Flood probability increases as river projections rise again

The Souris River is now projected to attain at least minor flood stage at nearly every recording point from where the river enters North Dakota near Sherwood to where it exits the state near Westhope.

While the most recent Flood Potential Outlook issued Thursday by the National Weather Service raises the level of concern in a region that experienced damaging flood levels in 2011, there are no indications of a repeat of what occurred that year. Nevertheless, reaching minor flood stage or above is given a 90 percent chance of happening according to the latest NWS formulations.

The NWS categorizes flood levels as four stages action stage, minor flooding, moderate flooding and major flooding. Here are 90 percent probabilities for river levels along the Souris as issued by the NWS:

– Sherwood, 21.3 feet, moderate flood stage is 20 feet.

– Baker’s Bridge, 14.6 feet, minor flood stage is 14 feet.

– Boy Scout Bridge, 16.1 feet, minor flood stage is 14 feet.

– Broadway Bridge, 1,546.7 feet, minor flood stage is 1,549 feet.

– Logan, 35.4 feet, minor flood stage is 34 feet.

– Sawyer, 24.1 feet, moderate flood stage is 24 feet.

– Velva, 1,505.7 feet, minor flood stage is 1,505 feet.

– Towner, 55.5 feet, moderate flood stage is 52 feet.

– Bantry, 13.3 feet, moderate flood stage is 11 feet.

The amount of water being released from three reservoirs on the Souris in Saskatchewan is slightly over 2,300 cubic feet per second. The Souris enters the north end of Lake Darling which is currently releasing 2,300 cfs.

“Our hope is that induced high water will be perfectly equal to what we see when the snowmelt is in full force,” said Allen Schlag, NWS hydrologist in Bismarck.

According to the U.S. Army Corps of Engineers the intent is to draw down Lake Darling to 1,593 feet to make room for snowmelt runoff. Lake Darling was at 1,594.78 and falling late Thursday.

“When the local snowmelt starts, which you cannot control, you can cut down on Souris River flows out of Lake Darling,” said Schlag.

The goal, says the Corps, is to not exceed a flow of 5,000 cfs at the Boy Scout Bridge west of Minot. The majority of Minot’s dike system protects against approximately 7,000 cfs. Flows through the city in 2011 were estimated as high as 30,000 cfs.

The latest outlook cautions that this year’s snowmelt is late, creating an enhanced risk of “minor and moderate definitions of flooding, but not much extra risk of reaching major flood stage.”

In summary, the outlook issued late Thursday states: “Substantial increases in flow out of Rafferty, Boundary and Alameda Dams in Saskatchewan have prompted increased flows out of Lake Darling. These flows are making their way through the Souris River and are pushing an ice covered Souris to flood stage, or near flood stage, at all locations. So far there have been no ice related flood problems reported, but the higher water levels have increased the risk of ice related flooding.”

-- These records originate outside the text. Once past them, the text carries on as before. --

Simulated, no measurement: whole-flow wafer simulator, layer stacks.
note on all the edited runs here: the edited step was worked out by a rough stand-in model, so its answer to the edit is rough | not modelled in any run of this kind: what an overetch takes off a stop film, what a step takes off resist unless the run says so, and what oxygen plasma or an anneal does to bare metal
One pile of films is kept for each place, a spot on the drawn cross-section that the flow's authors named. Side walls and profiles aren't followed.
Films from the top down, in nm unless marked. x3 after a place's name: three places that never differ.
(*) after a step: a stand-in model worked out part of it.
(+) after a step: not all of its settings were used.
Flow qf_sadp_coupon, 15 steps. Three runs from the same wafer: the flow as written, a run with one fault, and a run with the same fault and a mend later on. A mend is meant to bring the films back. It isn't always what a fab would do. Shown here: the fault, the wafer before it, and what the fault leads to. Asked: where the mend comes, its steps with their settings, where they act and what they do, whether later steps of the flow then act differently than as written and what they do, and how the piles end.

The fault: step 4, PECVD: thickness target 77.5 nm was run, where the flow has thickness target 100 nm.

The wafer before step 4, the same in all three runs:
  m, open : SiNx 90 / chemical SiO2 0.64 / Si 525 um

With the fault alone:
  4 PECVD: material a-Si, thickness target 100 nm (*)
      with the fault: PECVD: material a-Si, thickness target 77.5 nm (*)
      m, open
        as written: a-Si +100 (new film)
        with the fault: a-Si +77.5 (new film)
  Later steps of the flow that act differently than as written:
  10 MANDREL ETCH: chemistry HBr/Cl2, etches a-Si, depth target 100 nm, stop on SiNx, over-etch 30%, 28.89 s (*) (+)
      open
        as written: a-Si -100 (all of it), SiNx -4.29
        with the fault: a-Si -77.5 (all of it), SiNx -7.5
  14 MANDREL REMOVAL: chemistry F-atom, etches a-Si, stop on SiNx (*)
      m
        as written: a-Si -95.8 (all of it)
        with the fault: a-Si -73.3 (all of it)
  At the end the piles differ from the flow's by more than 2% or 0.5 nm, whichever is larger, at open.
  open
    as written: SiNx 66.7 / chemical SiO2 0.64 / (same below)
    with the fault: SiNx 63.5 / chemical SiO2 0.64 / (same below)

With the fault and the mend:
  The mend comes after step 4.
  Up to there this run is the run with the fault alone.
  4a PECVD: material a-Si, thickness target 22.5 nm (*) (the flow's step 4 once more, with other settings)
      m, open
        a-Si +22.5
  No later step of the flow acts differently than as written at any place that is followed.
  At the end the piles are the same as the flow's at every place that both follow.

In addition to increased flows forecast for the Souris, the NWS also upped projections for key tributaries on the Souris. The Des Lacs River, which joins the Souris at Burlington, is now given a 90 percent chance of reaching 13.2 feet, a one foot increase from earlier outlooks. Minor flood stage on the Des Lacs at Foxholm is 16 feet.

The outlook for the Wintering River near Karlsruhe has changed from a 90 percent chance of reaching 5.8 feet to a 90 percent chance of reaching 6.4 feet. Minor flood stage for the Wintering River is 7 feet.

Willow Creek, which flows out of the Turtle Mountains and joins the Souris at the J. Clark Salyer National Wildlife Refuge, is now given a 90 percent chance of reaching 13.5 feet. That compares with the March 21 outlook which projected 12.7 feet. Minor flood stage for Willow Creek is 10 feet.